There is but a single story in the Bible that mentions frogs. It so happened that on an ordinary morning twenty years ago I was teaching that particular one in Sunday School. I had my arsenal of puppets, and art supplies ready. Then a little boy who occasionally came asked if he could show me his pet. Only marginally grasping his question I said yes. He opened a bucket, and out jumped thirty tiny frogs.
Pandemonium broke loose, as the kids scurried after them, jumping across the floor. It was magical.
This week the church service was about those amphibians. They and the other miracles that hounded the Egyptians when Moses demanded that Pharoah let his people go. But instead of referring to them as plagues, the minister held them to be "signs and wonders". Those words hold an entirely different connotation, and they caught my fancy.
Pharoah considered these actions, which included the death of all cattle, and clouds of lice, and a torrent of locusts, to be punishment. But calling them signs and wonders suggests something else.
God was offering tangible evidence of what happens when we enslave one another. Not with chains necessarily, but with our contempt. Pharoah was given a string of chances to heed the warnings, and choose differently. In a few instances, he started to relent. But then once the annoyance abated, he changed his mind. It wasn't until the death of his oldest son that he released the Israelite nation.

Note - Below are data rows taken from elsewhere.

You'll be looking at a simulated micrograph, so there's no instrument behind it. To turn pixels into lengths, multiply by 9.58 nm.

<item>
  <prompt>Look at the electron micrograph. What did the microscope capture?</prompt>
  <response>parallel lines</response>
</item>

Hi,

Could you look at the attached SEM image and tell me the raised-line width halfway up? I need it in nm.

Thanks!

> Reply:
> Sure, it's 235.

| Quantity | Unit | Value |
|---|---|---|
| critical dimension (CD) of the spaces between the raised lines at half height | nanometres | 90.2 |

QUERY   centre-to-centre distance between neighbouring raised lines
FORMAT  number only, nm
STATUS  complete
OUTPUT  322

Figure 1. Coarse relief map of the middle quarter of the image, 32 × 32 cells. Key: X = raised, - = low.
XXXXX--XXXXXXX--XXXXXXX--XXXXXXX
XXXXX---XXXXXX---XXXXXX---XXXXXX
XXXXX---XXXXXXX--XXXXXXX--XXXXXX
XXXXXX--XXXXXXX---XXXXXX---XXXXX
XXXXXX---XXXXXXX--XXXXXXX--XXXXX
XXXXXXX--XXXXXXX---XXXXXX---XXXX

With my first batch of children I yelled. There were niggling indications that it was a bad idea, like how they cried, and the way I felt while doing it. But things had to get worse before they got better. I am grateful for those signs, and the wonder they kindled in me. Even though they were messy, like a landscape of ruined crops, it helped me understand the damage I was doing to people I love.
One of the comments after church described that condition in which people are born without the ability to feel pain. It turns out that many of them die, since they are unable to respond to hurtful situations. Pain is one of the ways God speaks to us. Which causes me to wonder.